Soon, Hugo befriends Georges’ goddaughter, Isabelle, who aids him in his quest to repair the automaton. They succeed but, even once they fix it, the mystery is far from solved. When the gears start working and the automaton comes to life, it leans forward on the table and draws a precise image, one familiar to film lovers everywhere: a rocket ship crashing into the eye of the moon. Hugo is upset that the mechanical man does not have a message for him from his beloved father, as he was hoping. Instead, by signing the drawing “Georges Melies,” the automaton unlocks a new puzzle: the true identity of old Papa Georges.

The children learn that Georges Méliès, the toy stall owner they’ve known as Papa Georges, was once a famous early-era film director. He created over 500 films, one of which, the iconic A Trip to the Moon (1902) is captured in the automaton’s drawing. Through the children’s discovery, Méliès is eventually reconnected to the film community he’d left decades ago, and finally paid the respect he deserved for all of his pioneering, visionary cinematic work.

*

In my wheelchair in those dark theaters, I was in excellent company. As a boy, Martin Scorsese had severe asthma that often kept him indoors. He’d sit at the window and watch as kids on his street played outside. And then, like me, he’d go to the movies.

“I was isolated from everything,” He says. “My parents didn’t know what to do with me. I couldn’t run and play sports... So my parents took me to the movies... I had a very sheltered life until I was 15 or 16. I was sad at times but it forced me to think of other ways to express myself. It made me start to draw and make movies by myself before my parents would come home from work. I’d have that hour and a half where nobody was in the apartment. I could draw and do things. I saw certain films. I was also doing homework. When I read the Hugo book, and how this boy is isolated in the train station and that was a dangerous world, too, I was drawn in by it. I was compelled to read the rest of it. It turned out that the story is resolved through the invention of movies which is interesting.”

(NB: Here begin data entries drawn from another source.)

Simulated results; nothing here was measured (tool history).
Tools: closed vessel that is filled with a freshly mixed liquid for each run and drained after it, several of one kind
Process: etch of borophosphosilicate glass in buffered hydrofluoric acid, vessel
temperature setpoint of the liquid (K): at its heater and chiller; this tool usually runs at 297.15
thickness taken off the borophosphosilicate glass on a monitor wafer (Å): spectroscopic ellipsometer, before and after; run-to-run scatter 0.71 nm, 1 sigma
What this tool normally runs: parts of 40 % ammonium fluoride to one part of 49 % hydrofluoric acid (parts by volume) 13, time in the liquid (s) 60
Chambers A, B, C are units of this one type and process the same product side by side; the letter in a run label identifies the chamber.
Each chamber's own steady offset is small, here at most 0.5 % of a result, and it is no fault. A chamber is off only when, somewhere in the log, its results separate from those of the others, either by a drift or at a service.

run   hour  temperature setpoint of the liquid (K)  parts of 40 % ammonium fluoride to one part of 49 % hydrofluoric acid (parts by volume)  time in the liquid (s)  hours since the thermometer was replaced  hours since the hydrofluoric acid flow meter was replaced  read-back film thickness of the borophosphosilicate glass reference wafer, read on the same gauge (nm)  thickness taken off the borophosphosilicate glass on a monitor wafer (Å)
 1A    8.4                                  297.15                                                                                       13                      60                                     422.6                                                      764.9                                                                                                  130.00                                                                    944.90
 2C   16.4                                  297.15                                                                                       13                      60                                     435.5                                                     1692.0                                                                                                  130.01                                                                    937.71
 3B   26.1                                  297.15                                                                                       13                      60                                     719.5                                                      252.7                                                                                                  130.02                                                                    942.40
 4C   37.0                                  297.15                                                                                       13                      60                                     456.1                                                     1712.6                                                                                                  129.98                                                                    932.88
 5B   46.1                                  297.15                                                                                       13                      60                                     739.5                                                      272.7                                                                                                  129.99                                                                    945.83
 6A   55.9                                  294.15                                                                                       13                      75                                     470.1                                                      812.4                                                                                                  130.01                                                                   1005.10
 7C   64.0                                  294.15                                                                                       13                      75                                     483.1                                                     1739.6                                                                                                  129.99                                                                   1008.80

Like Scorsese and me, Hugo is an indoor kid. He spends his time peering from behind the clocks of the train station, watching the people go about their lives far below. It takes time for him to find out where he belongs.

It’s only appropriate, then, that Scorsese was the one to turn The Invention of Hugo Cabret into a movie. But when his camera swoops into the train station in the film’s opening moments, it’s almost hard to detect that we’re watching a Martin Scorsese film. We’re shown an old world in bright jewel tones and are quickly immersed in all the old tropes of a classic children’s story. An orphan with tragic parental loss? Check. Bumbling but sympathetic villain? Check. Spunky gal who likes to read? Check. Where is all the bloodshed, the violence, the profanity? Where is Leo? Where is De Niro? With Hugo, Scorsese trades in his most familiar tools for some time travel, nostalgia, and a history lesson.

When Hugo and Isabelle discover that Papa Georges actually has a dynamic background in filmmaking, they head for the Film Academy Library and page through a book of film history. Scorsese takes this time to revel in cinema’s glorious birth. We experience a montage-reel of clips from Thomas Edison, the Lumiere brothers, Buster Keaton, and Charlie Chaplin. Hugo also marked Scorsese’s first foray into 3D cinema, a nod to all the 3D classics he enjoyed as a youth in the 1950s like Dial M for Murder or Creature from the Black Lagoon.

Here, in this tribute to cinema history, it’s easy to find Martin Scorsese. After all, in 1990, he

started the Film Foundation and has spent decades enthusiastically campaigning for cinema preservation. More than half of all films made before 1950 have been lost, and we see vivid examples of this in Hugo. In fact, a huge catalogue of Méliès’s films were destroyed during WWI: the celluloid negatives were melted down to create heels for shoes. We are reminded that movies are cultural artifacts for us, a history worth preserving and screening for the public. To date, the Film Foundation has helped to restore over 620 films and made them accessible through programming at festivals and museums.

Many characters in Hugo serve as stand-ins for Scorsese. He is the lonely boy looking at the world through the window. He is film scholar Rene Tabard, who’s passionately loved cinema since he was a boy. He is Méliès, the master director. And he is the preservationist who revived the story of Méliès for future generations to enjoy.

Scorsese makes a cameo in Hugo as the photographer capturing Méliès’s magical glass-walled studio. In a top hat and spectacles, Scorsese aims the camera at Méliès. Both men look happy to be there, happy to be part of the magic, and thrilled to be sharing it with us. “The most enjoyable time was building an approximation of Georges Méliès’s glass studio,” Scorsese later shared. “We started replicating scenes from Méliès’ films as best we could. We recreated the underwater set for “Kingdom of the Fairies.” With Méliès’s films, especially the hand-colored ones, it’s like illuminated manuscripts come alive. We shot Méliès shooting his films for five or six days. It was one of the best times I’ve had shooting a picture.”

At the end of the film, the camera sweeps us through a window and into an apartment that is bustling with a party. Hugo is still indoors, but now his new friends, the movie-family he has made for himself, surround him. And like him, I was never alone at all those movie screenings fifteen years ago: my father, mother, brother, and best friend were at my side.

Now I walk into movie theaters, but the dark remains as welcoming as always. I survived several more operations throughout my teens and early twenties, and saw many more movies. No matter what was happening in my life, movies were consistently something I could count on, could interact with or be excited by. And that enthusiasm holds steady to this day: with each new film I experience, I am entirely ready to be immersed, to be swept away, to travel somewhere new. Like Scorsese and the young characters in Hugo, I was charmed at a young and impressionable age and will be a moviegoer for the rest of my life.